Everyone despairs at the enormous task of building awareness among people who don't "get it", yet, there are hundreds of thousands of people who "get it" already, desperately asking every day "but what can I do ?". Is it naive to think that the tipping point now lies not in convincing the laggards, but rather in the rest of us helping each other to discover just what we can do now, within our current sphere of influence? And am I crazy to think that spending some more resources on teaching those who want to learn, and less on convincing those who don't, will have a larger impact?
Last night we had another speaker session open to the public where Manfred Max-Neef, Per Carsted, and Karlhenrik Robert (three of the big-wigs) spoke and answered questions in a round-table fashion. From talking with the audience and listening to their questions, it was easy to see that the task is not convincing them that there is a problem, but rather helping them to understand what they can do. Each one of them was there because they know that we are in trouble. The most asked question was "what can I do?". Then, this morning in class, when talking about the role of business in sustainability, there was so much anxiety and despair among the class about how we can convince the leaders of business to open their eyes and understand .
I think we tend to have a dream in which one person convinces five, and those five in turn convince five others, and so on and so forth, until the entire world realizes shares the sense of urgency. In our own urgency we miss the fact that while they may be able to create a sense of urgency in a few, this urgency comes with a need for help in making sense of this new-found awareness. By then of course, the prophet is already off trying to convert new disciples, and eventually the earlier converts pack that sense of urgency away under unanswered questions, returning to life as normal.
But what if we remove barriers to understanding and wait for people to come to the realization on their own (as so many already have!). What if we are there, offering to help them and coach them, provide vision, make sure that they have what they need to deepen their own understanding (as so many long for!). These people can then remove barriers for others who are slowly coming to the same conclusion, because they understand, they can coach, they can lead . The growth may take longer, because understanding takes time, but would it not be much more powerful to have a small but growing number of people who accept, know, and live the change than a large number of people who have an incomplete understanding, and do not know how to apply it to their lives? Who has more influence? One person in the lowest position of a company with a firm vision and moving strategically toward it with regards to their own life, or the executive who kind-of-understands, but has no motivation to act on that understanding.
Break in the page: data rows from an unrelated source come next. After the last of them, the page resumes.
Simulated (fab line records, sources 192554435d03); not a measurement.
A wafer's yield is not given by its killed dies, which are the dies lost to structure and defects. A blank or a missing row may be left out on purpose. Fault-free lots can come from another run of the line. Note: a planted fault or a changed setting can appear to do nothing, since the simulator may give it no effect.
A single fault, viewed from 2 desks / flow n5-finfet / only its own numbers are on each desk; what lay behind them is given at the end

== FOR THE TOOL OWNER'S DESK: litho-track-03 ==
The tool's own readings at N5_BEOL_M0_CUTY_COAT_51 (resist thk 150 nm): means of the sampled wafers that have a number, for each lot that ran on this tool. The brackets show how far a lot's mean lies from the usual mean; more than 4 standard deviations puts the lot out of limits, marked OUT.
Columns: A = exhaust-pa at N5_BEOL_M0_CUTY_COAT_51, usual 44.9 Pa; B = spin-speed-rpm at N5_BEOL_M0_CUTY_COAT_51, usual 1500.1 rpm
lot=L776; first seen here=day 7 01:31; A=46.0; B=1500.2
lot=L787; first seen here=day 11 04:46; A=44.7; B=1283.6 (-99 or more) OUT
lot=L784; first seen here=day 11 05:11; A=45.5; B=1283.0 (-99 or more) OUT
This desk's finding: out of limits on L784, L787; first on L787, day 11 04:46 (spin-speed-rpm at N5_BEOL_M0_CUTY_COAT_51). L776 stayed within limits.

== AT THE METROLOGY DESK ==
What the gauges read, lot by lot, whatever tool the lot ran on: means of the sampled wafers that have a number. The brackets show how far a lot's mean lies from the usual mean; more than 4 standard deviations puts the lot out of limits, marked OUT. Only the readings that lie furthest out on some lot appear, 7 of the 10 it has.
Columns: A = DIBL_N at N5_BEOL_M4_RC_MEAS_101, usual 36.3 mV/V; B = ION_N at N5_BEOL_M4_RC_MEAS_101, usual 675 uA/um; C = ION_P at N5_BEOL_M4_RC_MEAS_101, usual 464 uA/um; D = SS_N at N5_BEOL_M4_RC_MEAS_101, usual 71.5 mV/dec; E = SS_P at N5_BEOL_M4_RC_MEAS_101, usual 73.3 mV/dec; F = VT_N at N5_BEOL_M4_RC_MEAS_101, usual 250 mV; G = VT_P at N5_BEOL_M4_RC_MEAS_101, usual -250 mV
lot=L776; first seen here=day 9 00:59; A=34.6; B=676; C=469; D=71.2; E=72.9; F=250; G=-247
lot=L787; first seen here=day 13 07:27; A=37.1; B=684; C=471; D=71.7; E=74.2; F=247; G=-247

Last night Max-Neef told a story in response to the question "But what can I do?" It was a story that he came up with while on the campaign trail for president of Chile. He was an independent candidate, he had no money, he didn't even want to be the president, he simply wanted to put the taboo issues on the table. He received 7% of the vote. At one stop, one of his supporters, overwhelmed by the odds, asked him "But what can we do compared to such a great power and momentum?" His answer was:
Imagine you are in a field. In front of you is a mad rhino getting ready to charge. The most stupid thing you can do is to think that you are a rhino too. But what can defeat a rhino? The answer is the mosquito cloud, The mosquito cloud is more powerful than the rhinoceros. It has no leader, so it can not be beheaded. It sticks together. It grows and grows, buzzes and buzzes, driving the rhino mad.
Now my question is twofold: How can we be mosquitos? How can we remove the nets that block others who want to be mosquitos as well?
Professor Cameron, I think you’re on to something. And, add my buzz to the amplifying cloud, will you?